Once the brand decision was made, I had to figure out whether I wanted the "One Size" diapers which were a little more bulky when the baby is under 9 months and required adjustments to the leg elastic, or if I wanted the "Perfect Size" diapers which came in different sizes for a more trim fit. So it was my sense of stinge v my sense of style. Crap. In the end, the decision was made for me by funds. Or lack there of. You see, when you move, even if the company is awesome enough to help with the costs, it's still really really expensive. Especially if you're moving halfway up the east coast. So while disposables are more expensive in the long run, when you are counting every penny and doing the check to check thing for a while they tend to be the only choice.

Now that we have settled in, the size choice is easy. We are finally getting diapers a bit at a time. Two to start just to make sure we are happy with them, then we'll take the plunge and get two dozen as they are cheaper that way. Alex is now at the 15 lb point, so we're getting the Medium sized Perfect Fit diapers. They are supposed to last him from now until he hits 30 or so lbs. At that point we'll be trying to potty train, so we ended up with the less bulky diaper without having to buy two sizes. I've been using the two we have as his night time diapers, cuz it was go big or go home time. If they were awful overnight I don't know if I'd still be sold, but they've been great! I wash them every day so I'm looking forward to having two days worth. Alex doesn't seem mind the change. When I change him before his 6:00 am feeding the quiet nature of the snaps opposed to the sound of disposable tape ripping seems to allow him to stay in sleepy mode which is great for getting him back down for an hour or two after his feeding.

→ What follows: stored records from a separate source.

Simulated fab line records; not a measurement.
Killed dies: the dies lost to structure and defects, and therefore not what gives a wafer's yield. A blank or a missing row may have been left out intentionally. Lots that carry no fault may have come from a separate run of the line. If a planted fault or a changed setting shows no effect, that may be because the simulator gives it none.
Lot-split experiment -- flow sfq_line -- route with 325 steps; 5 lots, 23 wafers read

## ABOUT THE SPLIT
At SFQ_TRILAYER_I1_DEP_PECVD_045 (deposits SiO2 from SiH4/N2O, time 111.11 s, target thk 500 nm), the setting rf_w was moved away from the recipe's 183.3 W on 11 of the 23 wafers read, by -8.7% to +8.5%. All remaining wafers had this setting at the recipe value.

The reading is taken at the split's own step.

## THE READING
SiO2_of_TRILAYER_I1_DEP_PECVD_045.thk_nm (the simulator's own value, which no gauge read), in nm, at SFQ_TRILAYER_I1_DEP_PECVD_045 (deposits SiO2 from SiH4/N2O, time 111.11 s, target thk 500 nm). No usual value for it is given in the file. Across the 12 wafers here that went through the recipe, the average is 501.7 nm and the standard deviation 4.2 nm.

Best of all: he looks really cute in them :)

Friday, August 6, 2010

Tech Support

What the hell did I do before Facebook? I hate to admit that I'm so addicted, but I am. I don't use the games or the "villes" or anything of the sort. I use it for it's most basic function: Social Networking. When I first started using it, I only signed up as a favor to a friend. My dearest friend Nate gently chastised me for being behind the times in using My Space. So to keep from being a techno pariah, I signed up. What I didn't expect was the enormous number of connections I could make just by catching up with a few people. It was like when you play the old game minesweeper. You know how you hit just the right spot and the playing field blasts open with tons of options? That was exactly how it worked for me. And it was in a perfect reverse chronological order. First I connected with the current people around me. Co-workers, long time friends, family. From there, people started popping up one at a time from old jobs, then college, then high school. With each person who connected there were others that came with the deal. One college friend would have 5 others in their list that I hadn't seen in years, and it was a pattern that kept repeating itself.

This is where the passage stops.